Event-Driven Architecture: A Practical Guide

Every architect I know has a slight fondness for event-driven systems, and every architect I know has at least one production scar from one. They are powerful. They are also a particular kind of expensive, and the expense is often invisible until it's too late to back out.

When events are the right answer

The two genuinely strong cases:

Fan-out. One thing happens; many things need to know about it; the producers and consumers evolve independently. A user signs up, and six downstream systems want to react. A request-response model here is misery; a published event is clean.
Temporal decoupling. The producer does not want to wait for the consumer, and can't bound the consumer's latency. A payment completes; an email must eventually be sent; the payment shouldn't fail if the email service is slow.

If your case is neither of those, you probably want RPCs, not events. RPCs are simpler to reason about, easier to debug, and produce more legible stack traces.

The three patterns I trust

1. Transactional outbox

The single most important pattern in event-driven systems. When a service mutates its database and also publishes an event, you must not treat these as two independent operations. If you do, you will eventually lose events, or send events for state changes that never happened.

The outbox pattern: in the same transaction as the database write, insert a row into an "outbox" table. A separate process polls the outbox and publishes to the message broker. The publish can fail and retry freely because the source of truth is the outbox row. When the broker confirms the publish, mark the outbox row as sent.

This is boring, correct, and the right default.

2. Event envelope with explicit versioning

Every event should have an envelope containing: a schema version, an event type, a unique ID, a timestamp, and the producer's identity. The payload is inside. Consumers must look at the version and type before they deserialise the payload.

Why: events outlive the services that produced them. You will want to change the schema. You will have consumers that haven't been updated. Without the envelope, schema evolution is a weekend of misery. With it, it's a Tuesday afternoon.

3. Dead-letter queue with a replay tool

Events will fail to process. Some because the consumer had a bug. Some because a downstream dependency was down. Some because the event itself was malformed. The question is not whether you need a DLQ; the question is whether you have the tooling to do something useful with it.

A DLQ you can't replay from is a graveyard. A DLQ with a simple replay tool — select a set of messages, fix the bug, push them back into the topic — turns failed events from a crisis into an exercise.

The mistakes I see repeatedly

Using events for request-response. "Send an event to service B, wait for the reply event". You've reinvented RPC badly.
Chaining events. A produces B, B produces C, C produces D, D produces E. Debugging any production issue in such a chain is a morning of your life you won't get back. Keep the fan-out wide and the chain short.
Relying on ordering guarantees you don't have. Most brokers guarantee ordering per partition, not globally. Consumers must handle out-of-order arrival.
Assuming exactly-once delivery. You have at-least-once. Plan for duplicates. Make consumers idempotent.
Treating the schema registry as optional. It is not. The first time you introduce a breaking change by accident you will wish you had it.

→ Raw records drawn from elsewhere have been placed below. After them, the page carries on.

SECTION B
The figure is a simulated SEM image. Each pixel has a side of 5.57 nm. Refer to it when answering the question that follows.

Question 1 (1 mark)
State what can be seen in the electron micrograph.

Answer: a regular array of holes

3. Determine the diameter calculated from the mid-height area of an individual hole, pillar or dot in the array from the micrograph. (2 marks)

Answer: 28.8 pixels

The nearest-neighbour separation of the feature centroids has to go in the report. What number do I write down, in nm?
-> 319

Idempotency, which deserves its own section

Every consumer must be idempotent. This is non-negotiable in an event-driven system. The standard approach is a dedupe table: before processing, the consumer records the event ID in a "processed" table as part of the same transaction as the work it does. If it sees an event ID it has already recorded, it skips.

The dedupe table needs a retention policy. It grows. Depending on your volume, a week of history is plenty; anything older is almost certainly a bug rather than a duplicate.

Kafka is not the only answer

Kafka is the industry default, and for good reason — the durability, throughput and ecosystem are all excellent. It is also genuinely expensive to run well. If you are not sure you need Kafka, you almost certainly don't.

Alternatives worth considering: a managed broker (AWS SQS + SNS, GCP Pub/Sub), NATS for low-latency in-cluster messaging, and — my slightly controversial recommendation — a plain Postgres table used as a queue if your volumes are under a few thousand messages per second. Postgres-as-a-queue is dismissed as a toy and is, in fact, the correct answer for more cases than the internet gives it credit for.

The question is not "events or no events". The question is whether the couplings that events remove are couplings you actually needed to remove.

— Nivaan